The below image shows the bulk densities of some of the building materials:
Density Index (ρо)
The density index is the ratio of bulk density to density. It expresses the extent to which a material’s volume is filled with solid matter. Because there are no absolutely dense bodies in nature, density index is always less than 1.0 for almost all building materials.
Specific Weight (γ)
The specific gravity, also known as the unit weight, is the weight of a material per unit volume.
Where,
γ = specific weight (kN/m³)
ρ = density of material (kg/m)
g = gravity (m/s²)
In civil engineering, specific weight can be used to determine the weight of a structure built to carry specific loads while staying whole and within deformation restrictions. It is also used as a fluid property in fluid dynamics.
Specific Gravity (Gs)
The specific gravity of a material’s solid particles is the ratio of weight of given volume of solids to the weight of an equal volume of water at temperature of 4°C.
Absolute Specific Gravity (Ga)
True or absolute specific gravity is determined by excluding both permeable and impermeable spaces (voids) when determining the true volume of solids. The absolute specific gravity has little practical application.

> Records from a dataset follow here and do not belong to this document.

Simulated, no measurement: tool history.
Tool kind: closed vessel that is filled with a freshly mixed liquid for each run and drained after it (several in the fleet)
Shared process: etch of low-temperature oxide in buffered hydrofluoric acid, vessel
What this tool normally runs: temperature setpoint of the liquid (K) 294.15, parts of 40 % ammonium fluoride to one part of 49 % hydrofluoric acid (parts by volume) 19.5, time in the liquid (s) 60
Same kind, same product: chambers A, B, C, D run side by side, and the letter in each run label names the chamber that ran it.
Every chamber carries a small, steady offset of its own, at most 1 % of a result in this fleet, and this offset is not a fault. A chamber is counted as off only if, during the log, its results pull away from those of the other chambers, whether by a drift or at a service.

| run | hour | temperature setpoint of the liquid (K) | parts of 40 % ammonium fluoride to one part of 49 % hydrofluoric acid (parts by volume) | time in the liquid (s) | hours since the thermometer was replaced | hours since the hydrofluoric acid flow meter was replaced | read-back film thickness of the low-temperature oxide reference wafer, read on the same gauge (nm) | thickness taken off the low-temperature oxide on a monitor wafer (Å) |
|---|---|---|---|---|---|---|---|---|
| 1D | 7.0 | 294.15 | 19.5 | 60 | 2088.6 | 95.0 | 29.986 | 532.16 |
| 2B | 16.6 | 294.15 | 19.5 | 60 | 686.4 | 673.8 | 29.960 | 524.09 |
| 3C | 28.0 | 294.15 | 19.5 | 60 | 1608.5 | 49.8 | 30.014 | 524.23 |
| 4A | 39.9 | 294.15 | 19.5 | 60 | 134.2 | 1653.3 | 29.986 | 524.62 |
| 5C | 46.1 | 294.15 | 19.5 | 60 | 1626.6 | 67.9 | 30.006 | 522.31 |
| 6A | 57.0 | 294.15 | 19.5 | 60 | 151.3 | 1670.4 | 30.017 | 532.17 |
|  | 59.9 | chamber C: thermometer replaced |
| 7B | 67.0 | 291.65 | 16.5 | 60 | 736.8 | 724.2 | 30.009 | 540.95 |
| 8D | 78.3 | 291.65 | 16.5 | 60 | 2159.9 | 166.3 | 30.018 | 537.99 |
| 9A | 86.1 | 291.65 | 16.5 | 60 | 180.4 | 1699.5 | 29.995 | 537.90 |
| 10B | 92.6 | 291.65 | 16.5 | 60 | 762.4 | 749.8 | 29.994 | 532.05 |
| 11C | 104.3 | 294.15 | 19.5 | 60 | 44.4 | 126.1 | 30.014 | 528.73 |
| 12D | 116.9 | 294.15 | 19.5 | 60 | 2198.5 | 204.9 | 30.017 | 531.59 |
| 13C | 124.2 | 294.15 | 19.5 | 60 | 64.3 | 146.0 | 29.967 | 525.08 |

Apparent Specific Gravity (Gm)
The apparent specific gravity or mass specific gravity is calculated by taking into account both permeable and impermeable void when calculating the true volume of solids. It is ratio of fine-grained material mass density to water mass density.
Porosity (n)
The degree to which pores are scattered across the volume of a substance is known as porosity. It’s calculated by dividing the volume of pores by the volume of the specimen.
Porosity is a good indicator of a material’s bulk density, heat conductivity, and durability, among other things.
Void Ratio (e)
The void ratio is the volume of voids divided by the volume of solids. When an aggregate is poured into a container of any kind, not all of the space within the container will be filled.
The term voids refers to the empty spaces between aggregate particles. The percentage of voids, like the specific weight, is influenced by the aggregate’s compactness and the quantity of moisture it contains. In most cases, void judgments are conducted on material that has been measured loose.
Hygroscopicity
The ability of a material to collect water vapour from the air is known as hygroscopicity. It is influenced by air temperature and relative humidity, as well as the type, number, and size of pores, as well as the composition of the substance.
Water Absorption
Water absorption refers to a material’s ability to absorb and hold water. It is represented as a percentage of the dry material’s weight or volume.
Where,
M1 = mass of saturated material (g)
M = dry material mass (g)
V = volume of material (mm³)
Weathering Resistance
Weathering resistance refers to a material’s capacity to withstand alternating wet and dry conditions for an extended length of time without significant deformation or loss of mechanical strength.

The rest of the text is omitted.